Excessive drumbeat when recording LP

Most specifically, Dave Grusin’s Night-lines.

I have archived about 25 LPs to this point (headed toward 100), mostly from the 60’s and 70’s, so I am way too familiar with pops and clicks. When I record Night-lines I end up with excessive drum beat (I think) that look similar to really big clicks (too wide for repair, about 190-200 samples). I have compared the spectrums of the these beats and adjacent areas and most of the difference is much greater area at and above 5,000 Hz. I tried the low pass filter without much success. I can select the area and use a -30dB amplification and remove them or just cut them out. If I use a -15dB amplification I can reduce them to a “typical” drum beat that sounds similar to the recording when played on the turntable. However, there are literally 100’s of them on each side. Does anyone have any suggestions to achieve similar results without having to select each beat and reduce its amplification?

Thanks,

RHF

Oh - Audacity 2.1.2 and OS X Yosemite 10.10.5

That’s way too much work. You are producing damaged recordings. How are you recording the disks…connection details, part numbers.

Koz

OK, let’s try this again.

To answer kozikowski’s question: Ion Archive LP, USB cable that came with it, MacBook Pro (mid 2015).

I’ve attached (will attempt, anyway) two examples. The first is a 1972 LP (Ides of March - World Woven) and is an example of a “click” that makes it through the suggested work flow (click removal - a bit more sensitive than factory presets - threshold = 159, max spike width = 30; noise reduction at presets) and the second is the LP in question (Dave Grusin - Night-Lines - 1984). The first has a click that made it through processing just about in the middle that I listen for and remove using the Repair effect. The second has two “excessive drum beats?” at 0.172 and 0.632. The sound features are present in the original recording but appear to be selectively amplified during the recording process.

My question - Does anyone know of a way (using what I have on hand) to reduce this apparent amplification during recording or post-recording processing?

Both features are very visible in spectrogram view.

It’s going to take a genius to decipher what you’re on about from two 1-second clips. It’s difficult to know what you’re doing wrong without more info, but above and beyond everything else the Ion Archive is a cheap piece of junk and you’re never going to get decent sound from it no matter what you do.

I don’t see any attachments or sound clips.

Prepare a ten second stereo clip featuring some normal music and some with the drum damage. We’re going to compare them. As above, we can’t do anything with one short, isolated, damaged drumbeat.

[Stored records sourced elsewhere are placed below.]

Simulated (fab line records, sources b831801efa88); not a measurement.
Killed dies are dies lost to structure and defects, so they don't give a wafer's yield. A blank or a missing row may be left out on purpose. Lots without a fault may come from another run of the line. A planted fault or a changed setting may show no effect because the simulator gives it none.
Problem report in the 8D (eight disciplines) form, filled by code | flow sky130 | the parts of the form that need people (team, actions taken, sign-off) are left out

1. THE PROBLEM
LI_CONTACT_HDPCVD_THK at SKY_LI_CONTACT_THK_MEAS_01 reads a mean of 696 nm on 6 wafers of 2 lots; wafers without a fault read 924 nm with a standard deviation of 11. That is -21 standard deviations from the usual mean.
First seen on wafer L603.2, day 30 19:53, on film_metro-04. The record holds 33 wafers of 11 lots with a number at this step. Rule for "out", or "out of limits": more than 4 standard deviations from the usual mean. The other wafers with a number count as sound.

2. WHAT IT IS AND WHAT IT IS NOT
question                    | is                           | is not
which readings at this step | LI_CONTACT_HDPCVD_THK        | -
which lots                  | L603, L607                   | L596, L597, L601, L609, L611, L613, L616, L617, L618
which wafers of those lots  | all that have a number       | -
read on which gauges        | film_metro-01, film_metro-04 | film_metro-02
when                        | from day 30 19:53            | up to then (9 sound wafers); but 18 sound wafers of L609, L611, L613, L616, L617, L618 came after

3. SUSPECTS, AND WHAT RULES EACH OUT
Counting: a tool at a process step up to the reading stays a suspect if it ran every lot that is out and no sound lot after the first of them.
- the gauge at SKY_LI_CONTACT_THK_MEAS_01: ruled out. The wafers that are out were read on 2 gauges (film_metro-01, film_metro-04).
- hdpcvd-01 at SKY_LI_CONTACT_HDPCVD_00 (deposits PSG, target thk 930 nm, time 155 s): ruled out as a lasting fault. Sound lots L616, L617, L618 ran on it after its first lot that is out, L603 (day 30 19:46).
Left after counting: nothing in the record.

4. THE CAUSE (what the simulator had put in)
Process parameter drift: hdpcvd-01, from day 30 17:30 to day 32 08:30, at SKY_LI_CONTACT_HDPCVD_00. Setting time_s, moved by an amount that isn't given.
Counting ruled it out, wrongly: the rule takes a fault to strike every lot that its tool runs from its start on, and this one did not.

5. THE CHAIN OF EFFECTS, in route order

Prepare the WAV clip. Open a forum text window and scroll down to Upload attachment > Browse. A file dialog should appear. I do everything from my desktop, so my dialog always goes to the same place. Select your clip > Add the file.

Also:
https://forum.audacityteam.org/t/how-to-post-an-audio-sample/29851/1

Ion Archive

Did you used to have a really good turntable and is it still up in the attic? It may pay handsomely to repair that rather than struggling with the Ion. There are some good, inexpensive solutions to adapt a “raw,” analog turntable to a computer. It’s common knowledge you bought the Ion so you could put it in the trash. So that’s what they built. Some Ions stop working sooner than they’re supposed to, but they all have pretty poor pressure, tracking, skating and noise.

Koz

Me neither.

But they were there before. I downloaded them…

From the clips:

  • No digital or analog clipping
  • No apparent overload either, but I listened on laptop speakers. Sorry, didn’t have anything else available.

It’s not clear what the problem is. I first figured from reading the post that it would probably be poor tracking on the Ion’s cartridge, but it doesn’t look that way.

But the clips were a bit too short to tell, really.